My son Jonathan just started middle school and wouldn’t you know it?  Two weeks after the school year began and a month after he joined his new tween tackle football team, Jonathan casually called his sister an X-Rated word to get her to stop whining about something.   In front of my face, he told his sister Elena to stop being the slang word for a woman’s sexual organ.  Yep, THAT word!

“Where did you get that word!!!?”, I asked him.

“Oh, it’s just something we say on the football team.  I just said that to her because Elena was whining again.”

I was ticked and disturbed.

“Don’t you EVER use a bad word to talk about your sister or anybody else like that again,” I warned him.

It was in that instance of Jonathan uttering that Level 3 foul word that I realized that my boy’s age of innocence was practically over.  And who am I kidding?  Jonathan is going to a school this year that is both combines middle and senior high.  The majority of the kids around him are not only saying foul words liberally but are quite possibly experimenting what those bad words mean.

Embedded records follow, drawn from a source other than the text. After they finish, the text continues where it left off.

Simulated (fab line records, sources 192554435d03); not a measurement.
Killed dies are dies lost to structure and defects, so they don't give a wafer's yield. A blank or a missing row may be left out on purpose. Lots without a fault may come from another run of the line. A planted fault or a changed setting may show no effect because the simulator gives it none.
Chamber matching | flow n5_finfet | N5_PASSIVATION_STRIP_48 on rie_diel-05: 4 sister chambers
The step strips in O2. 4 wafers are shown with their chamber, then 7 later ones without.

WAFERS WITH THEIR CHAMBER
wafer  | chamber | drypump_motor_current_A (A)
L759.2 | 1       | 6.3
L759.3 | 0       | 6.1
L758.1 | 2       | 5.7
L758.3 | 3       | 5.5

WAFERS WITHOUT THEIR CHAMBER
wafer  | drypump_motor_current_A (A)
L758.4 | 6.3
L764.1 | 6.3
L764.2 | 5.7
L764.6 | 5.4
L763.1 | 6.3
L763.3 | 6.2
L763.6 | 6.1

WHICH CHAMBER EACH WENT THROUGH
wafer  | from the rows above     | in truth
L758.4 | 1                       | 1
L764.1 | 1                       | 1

Jonathan’s mom, my ex wife, and I have done the best we could to preserve his childhood innocence but we know now that its now beyond an uphill battle.  It’s a lost cause.  We’re now facing one of my biggest parenting fears: Puberty and The Talk.

A Warped Upbringing

I’m not going to expose any of my family members in this story but needless to say when I was just a small boy I did not enjoy the pleasure of innocence for long.  By the time I was just SEVEN YEARS OLD (yes, really), I already knew and witnessed more things IN PERSON than many wild, untamed 15 year olds do today (no further details needed).   The ONLY reason I did not get totally corrupted to become a womanizer, deranged pervert or worse is because of another very peculiar story about my grandparents that I will have to save for another day (I don’t have the courage to tell that story yet).

Spy Kids 

My son was barely able to stand on his two little feet when his mom and I busted him in his playroom having his first virtual kiss with a girl.  My ex and I caught Jonathan quietly kissing the TV every time Carmen (Alexa Vega) from “Spy Kids” appeared in a scene.  Coming from a long line of men who love women too much I remember both laughing and worrying that Jonathan had a sense of sexuality so young.  (At least I was 5 years old before I had my first playground crush with Marilyn!).

Recently some of my family chided me for believing that  my 11-year-old son, the Spy Kids kissing bandit, isn’t already fully aware about The Birds and the Bees.   They may be right – and I may be TOTALLY naive because I want to believe in his innocence – but my dad/guy intuition tells me he has not fully crossed the threshold – YET.

Why I Fret about Sex

Many parents argue that sex is natural and that for pubescent kids it’s not only natural but inevitable so why not supply them with the knowledge and – maybe – even the access to condoms and other forms of birth control – so they can practice “safe sex.”

The first part of this argument is true but the second one is disturbing.  It’s one thing to fully disclose to our own children what sex and birth control are because we don’t want other freaky pervert kids to “educate” them for us but to go further and give them birth control is just not right to me.  That’s setting the standard dangerously low and half encouraging teens to have sex.

Call me old fashion (I really don’t care if you do) but I want my boy – and my girls – to aspire to a much higher standard.  My approach for abstinence until marriage is certainly informed by my faith as a Christian and it may seem unrealistic in this day and age but so is faith.

The fact I want to give my children a faith-rooted version of The Talk does not mean I plan to mince words about all of the graphic facts.  In fact, I don’t believe its wise for Christians – or people of most any other religion – to hide their heads in the sand and somehow magically believe that in today’s sex-saturated world we can shelter children from the presence of the sexually charged culture we live in.  Parents, it’s EVERYWHERE so get a plan and don’t let your guard down!  As if underscore this point a couple months ago I was casually watching an episode of a popular kids TV show when one of the two brothers who star in the show appeared to “peep” at a girl on the show while she was taking a shower.   That’s the last time I trust any of these “kids” show except MAYBE “Yo Gabba Gabba.”

Teens are Not Animals

The truth is that I don’t really know what I’m going to tell my son about sex but this conversation is just days from happening.  On the one hand I’m wrestling with saying to him that its universally true that we’re wired to have feelings for the opposite sex.  On the other, I will tell him that it’s also true that God  wired us to be different than wild packs of uncontrolled teen hyenas.  God has given us – yes, even teenagers! – the ability for self control through love, wisdom and faith in Him.

I know there is a possibility that everything I instruct my son – and daughters – about  sex will fall on deaf ears.  If I could, I would wish they didn’t have a girlfriend – or a boyfriend – until college but that’s not my decision.  I can set parameters but I can’t control their lives.  All I can do at this stage of The Talk is equip them with knowledge and hope that what I teach them clings to their hearts.  I’ll let you know how it goes.